# New to forum, thought I share a pic or two.



## jc64 (Dec 31, 2011)

We just got our new _PE True North_ stove up and running the day before Christmas. We don't know why we waited so long to get a stove. 

Just thought I'd post to say Hello.

jc


----------



## mikepinto65 (Dec 31, 2011)

Great pictures, welcome & happy new year!


----------



## Gasifier (Dec 31, 2011)

Nice stove and hearth JC. Thanks for sharing the pics. Are you new to burning wood? Or just getting back into it? How is your wood supply for the rest of the year?


----------



## jc64 (Jan 1, 2012)

Thanks for the welcome.

Yes, we are new to using wood to heat the house. Running elec base board heat gets a little pricy. We bought a cord of wood from an old timer that seasons it in a barn for two years. It's a mix of Maple and Alder with some Fur mixed in. Good clean, split, solid, dry wood. He said he has about 25 cords left. I'm still judging our comsuption, may get another 1/2 or full cord. We live on 9ac so we have a decent supply of trees for the years to come (and good neighbors). 

I have some questions, but I have been searching for anwsers and finding them. I'll post if can't find them.

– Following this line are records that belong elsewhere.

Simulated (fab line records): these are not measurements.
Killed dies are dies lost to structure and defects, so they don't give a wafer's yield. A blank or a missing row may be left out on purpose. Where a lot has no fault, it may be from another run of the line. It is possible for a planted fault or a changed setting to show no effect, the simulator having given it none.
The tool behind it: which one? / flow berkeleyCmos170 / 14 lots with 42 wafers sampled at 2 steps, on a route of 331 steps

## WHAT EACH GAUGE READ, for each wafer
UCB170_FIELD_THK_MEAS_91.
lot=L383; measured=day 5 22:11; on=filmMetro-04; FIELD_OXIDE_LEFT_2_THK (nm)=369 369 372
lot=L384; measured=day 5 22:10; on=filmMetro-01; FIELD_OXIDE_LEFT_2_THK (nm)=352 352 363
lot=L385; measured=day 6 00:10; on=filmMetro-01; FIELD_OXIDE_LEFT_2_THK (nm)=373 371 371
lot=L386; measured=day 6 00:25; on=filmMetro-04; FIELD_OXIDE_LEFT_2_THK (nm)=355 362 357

Here are some more pics. This is the old stove that was in the house. The previous owner took it out before he sold the house (still setting covered on the back porch). The chiminy was there, so all we had to do is hook into it, a BIG savings on pipe.

jc


----------



## tfdchief (Jan 1, 2012)

Beautiful hearth.


----------



## Adios Pantalones (Jan 1, 2012)

I like the wiiiide hearth- welcome aboard!


----------



## jc64 (Jan 1, 2012)

Thank you for the Complements.

jc


----------



## Cowboy Billy (Jan 1, 2012)

Welcome to the form JC

   Its in a great setting too. I got a TN this year well last year now. Sure is a great stove I wish I had it at home. 

Billy


----------



## rottiman (Jan 1, 2012)

Welcome to the forum, beautiful set up.  Good idea to get a second cord if you can.  Better to have too much than not enough,especially seasoned.  Enjoy your stove.


----------



## SlyFerret (Jan 2, 2012)

Looks good!

Thanks for the pics, I just added them to my stove pics screensaver gallery on my PC.

-SF


----------



## Backwoods Savage (Jan 2, 2012)

Welcome to the forum jc64.

That is a beautiful install and the old stove looks great. Will you be using that for a bbq perhaps? Looks like it would be great for boiling sap in the spring too. Good for you for finding that great source of dry wood. Start cutting on your place but give it time to dry before burning it and realize the drying time starts only after the wood has been split. Good luck.


----------



## wapiti39 (Jan 2, 2012)

Welcome to the Forum!!


----------



## curber (Jan 3, 2012)

I really like the hearth and built in wood rack. Pat


----------



## firefighterjake (Jan 3, 2012)

Welcome to the hearth . . . and wood burning.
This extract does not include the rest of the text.